Liftr Insights, a pioneer in market intelligence driven by unique data, revealed data showing the first appearance of Azure’s Cobalt CPU on the ARM architecture.
Liftr data has shown the first appearance of the Cobalt CPU designed by Azure. These new instance types, first appearing in 21 different regions across 4 continents, are run on the ARM architecture and will complement the existing ARM-based instances at Azure, which were sold to Azure by Ampere Computing.
“Our customers and the supply chain has been talking about this shift to ‘home-grown’ coming for years,” says Tab Schadt, CEO of Liftr Insights. “Many years back, AWS forged ahead to prove the value of running instances on their own designs.”

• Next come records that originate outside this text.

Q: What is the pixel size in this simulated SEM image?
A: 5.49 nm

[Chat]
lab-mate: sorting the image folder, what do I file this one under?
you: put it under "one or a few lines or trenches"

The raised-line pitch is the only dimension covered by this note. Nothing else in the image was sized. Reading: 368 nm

Intel and AMD are paying attention. While their sales to cloud providers have risen over the past few years, as shown by Liftr data, they were losing an increasing portion of the total market each month. That portion was going to ARM-based processors. While ARM represented 4.7% of public cloud CPUs at the end of 2021, it is close to representing 1 out of every 10 instances. For AWS, ARM is close to 1 out of 4 instances. While Azure has less ARM coverage, the introduction of Cobalt implies more growth of ARM is coming.
Ampere Computing is also watching these developments. After AWS’s initial success with their ARM-based instances, Graviton, all the other top cloud providers eventually adopted ARM using Ampere CPUs. Ampere grew from a few hundred instance types in 2021 to thousands and supporting 24.9% of the ARM instances in the cloud as of mid-2024.
“In addition to the power benefits of ARM, price-point is also a factor for enterprises,” says Schadt.
Liftr data show that the average price of the ARM-based instances on a pre-core basis is 50.5% the cost of x86 instances. This is even after a history of x86 prices per core decreases and ARM prices increases, according to Liftr Insights’ half-a-decade of history.